If you're running Linux as a Web server or a file server, your tuning priorities are going to be different than if you're running it as a desktop. On a server, you tend to maximize speed and responsiveness at the cost of "space" (RAM and disk space). While the Linux desktop market does exist, maximizing Linux's use as a server is our goal here.

Network Settings

Most tunable values in the Linux kernel are found under the /proc directory of your file system. In the domain of network tuning, there are many tunables, and you should leave most of them alone. In /proc/ sys/net, especially the subdirectories ipv4 and core, there are a number of files that, when read, reveal current kernel networking values and, when written to, let you change those networking values. (These files are poorly documented in the file Documentation/networking/ip-sysctl.txt in the Linux kernel source-code distribution.) If you pose the question, "How do I tune Linux's TCP/IP network stack?" to the Linux kernel development mailing list, you'll be told you should leave it alone. The default values are intended to provide the best performance in as many cases as possible. They are tunable to provide support for odd cases when dealing with buggy or nonstandard network nodes or to allow for experimentation.

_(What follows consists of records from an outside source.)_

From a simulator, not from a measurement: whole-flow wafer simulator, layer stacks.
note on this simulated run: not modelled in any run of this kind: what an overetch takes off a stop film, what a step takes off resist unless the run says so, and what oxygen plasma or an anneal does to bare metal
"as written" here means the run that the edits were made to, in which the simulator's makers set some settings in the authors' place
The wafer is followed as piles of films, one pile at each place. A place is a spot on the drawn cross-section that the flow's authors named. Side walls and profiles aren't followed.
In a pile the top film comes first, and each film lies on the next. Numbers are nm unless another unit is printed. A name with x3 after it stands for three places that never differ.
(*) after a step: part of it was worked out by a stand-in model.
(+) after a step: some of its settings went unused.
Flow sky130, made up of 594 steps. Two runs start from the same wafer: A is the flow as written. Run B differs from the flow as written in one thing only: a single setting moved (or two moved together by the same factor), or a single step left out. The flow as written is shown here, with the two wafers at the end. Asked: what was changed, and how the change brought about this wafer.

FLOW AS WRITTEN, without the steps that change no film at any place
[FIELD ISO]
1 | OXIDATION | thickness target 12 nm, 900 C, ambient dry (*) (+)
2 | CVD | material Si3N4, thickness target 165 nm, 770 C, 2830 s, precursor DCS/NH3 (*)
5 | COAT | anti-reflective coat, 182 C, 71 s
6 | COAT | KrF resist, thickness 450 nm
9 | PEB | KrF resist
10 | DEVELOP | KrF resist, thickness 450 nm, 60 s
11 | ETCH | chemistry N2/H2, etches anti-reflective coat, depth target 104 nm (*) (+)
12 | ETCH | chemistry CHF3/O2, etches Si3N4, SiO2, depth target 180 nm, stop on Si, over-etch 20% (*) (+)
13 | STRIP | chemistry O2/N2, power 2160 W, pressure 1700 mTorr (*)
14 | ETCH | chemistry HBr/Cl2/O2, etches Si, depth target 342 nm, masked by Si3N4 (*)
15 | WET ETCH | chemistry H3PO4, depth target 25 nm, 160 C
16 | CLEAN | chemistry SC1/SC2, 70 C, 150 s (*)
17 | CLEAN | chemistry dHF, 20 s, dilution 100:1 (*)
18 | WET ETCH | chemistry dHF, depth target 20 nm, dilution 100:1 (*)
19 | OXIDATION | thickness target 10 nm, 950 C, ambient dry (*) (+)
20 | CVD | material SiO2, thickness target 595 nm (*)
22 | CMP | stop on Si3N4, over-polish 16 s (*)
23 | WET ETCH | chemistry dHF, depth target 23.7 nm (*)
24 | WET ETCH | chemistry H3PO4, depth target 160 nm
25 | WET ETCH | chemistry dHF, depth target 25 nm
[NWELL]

There is one value you should consider disabling: "TCP Timestamps." According to the TCP/IP specification, time-stamping is optional, so turning it off will not break interoperability. Time stamps are intended to provide round-trip timing of packets to enable congestion control algorithms. They aren't needed if the majority of your network connections come from high-speed, noncongested LANs. Turning it off reduces the computation of your Linux node and slightly reduces packet size. The truth is, however, that you probably will not perceive benefits from doing this unless your system is highly loaded, at which point you probably should consider upgrading your hardware anyway.

More useful is the option to "Allow Large Windows." This controls how big the send and receive buffers will be on TCP/IP socket connections before the other end must acknowledge receipt. On long-distance high-speed links (where bandwidth is large, but so is delay), this control lets you take advantage of your high-capacity network. You should have at least 16 MB of RAM to do this. To determine if a Linux kernel is enabled with large windows, simply read the file /proc/ sys/net/core/rmem_max (or /proc/sys/net/core/wmem_max). If the value is 65535, it is enabled. Otherwise, you can enable it by writing a new value into that file: echo 65535 > /proc/sys/net/core/ rmem_max. (Do the same for /proc/sys/net/core/wmem _max, /proc/sys/net/core/ rmem_default and /proc/sys/net/core/wmem_default.)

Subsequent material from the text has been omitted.